Unsigned integer underflow in HardwareLoops pass (PPC, perhaps ARM)

Our team is developing on a downstream target that utilizes the HardwareLoops pass and have found that it generates unexpected code with regards to a regression test that we have. I’ve not 100% vetted the test itself with regards to the specifics of the C standard, but logically it makes sense:

I have the test up on Compiler Explorer, and the offending code can be duplicated from a stock trunk clang on PowerPC: https://godbolt.org/z/KzW3nYjra

The test itself intends to ensure that small-width loop counters are not promoted. It does this by constructing a loop with an unsigned 8-bit value and purposefully underflowing line 20 with ‘–count’. What is expected to happen is that the 8-bit value underflows to 0xFF, and the loop goes on to execute 256 times, exiting the loop and returning 0. In the failure case where p increments past the end of buffer, the test returns 1. I believe this failure case is optimized out as undefined behavior.

In the PowerPC disassembly of the compiled test:

mr 30, 3

mtctr 30

.LBB0_1: # =>This Inner Loop Header: Depth=1

bdnz .LBB0_1

Yep, that doesn’t look good and deserves a PR and some more looking into.
Wondering why we haven’t seen this before: I guess at higher optimisations levels this problem is hidden by iteration count checks generated by the vectoriser or loop unroller.
It is a bit of a funny test, as also shown by the code produced with a higher opt level, but that shouldn’t be an excuse I think.

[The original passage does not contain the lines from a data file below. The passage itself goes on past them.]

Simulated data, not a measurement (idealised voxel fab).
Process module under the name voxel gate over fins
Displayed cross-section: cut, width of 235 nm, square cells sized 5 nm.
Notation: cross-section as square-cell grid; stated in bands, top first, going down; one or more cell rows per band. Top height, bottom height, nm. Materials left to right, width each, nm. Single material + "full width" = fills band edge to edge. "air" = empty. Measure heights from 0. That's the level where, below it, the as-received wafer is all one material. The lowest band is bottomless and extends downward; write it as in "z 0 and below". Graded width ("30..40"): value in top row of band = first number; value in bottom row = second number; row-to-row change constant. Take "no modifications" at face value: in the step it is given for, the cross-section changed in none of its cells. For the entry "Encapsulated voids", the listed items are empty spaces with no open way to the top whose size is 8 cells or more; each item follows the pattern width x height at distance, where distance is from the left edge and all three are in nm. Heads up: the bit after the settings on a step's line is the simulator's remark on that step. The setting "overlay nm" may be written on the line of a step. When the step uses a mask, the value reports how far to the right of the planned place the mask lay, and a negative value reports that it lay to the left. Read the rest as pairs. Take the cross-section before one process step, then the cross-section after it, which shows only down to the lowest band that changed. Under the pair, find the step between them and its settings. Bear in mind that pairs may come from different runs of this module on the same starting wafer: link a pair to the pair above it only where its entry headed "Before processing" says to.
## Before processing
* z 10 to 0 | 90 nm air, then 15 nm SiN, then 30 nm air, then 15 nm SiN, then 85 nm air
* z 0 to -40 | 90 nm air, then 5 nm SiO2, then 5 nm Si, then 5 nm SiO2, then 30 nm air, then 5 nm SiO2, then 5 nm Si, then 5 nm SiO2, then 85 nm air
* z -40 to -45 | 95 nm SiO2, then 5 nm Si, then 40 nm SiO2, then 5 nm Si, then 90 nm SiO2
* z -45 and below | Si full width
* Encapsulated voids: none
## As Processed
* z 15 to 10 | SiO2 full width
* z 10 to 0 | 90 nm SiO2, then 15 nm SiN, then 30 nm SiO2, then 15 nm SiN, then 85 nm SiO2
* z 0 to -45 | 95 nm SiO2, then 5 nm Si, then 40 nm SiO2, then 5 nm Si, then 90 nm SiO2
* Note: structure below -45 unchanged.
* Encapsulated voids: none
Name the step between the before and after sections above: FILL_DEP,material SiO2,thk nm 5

I am just curious, was a PR ever opened for this? I can certainly confirm that this causes 2^64 iterations of the loop on PPC64 so this is probably something we should fix.

I did not open a PR for this, myself. I believe our team has temporarily marked it as a known and lower priority edge case, since the test case is sufficiently convoluted.

I’m more than willing to help review and get a fix upstream, though.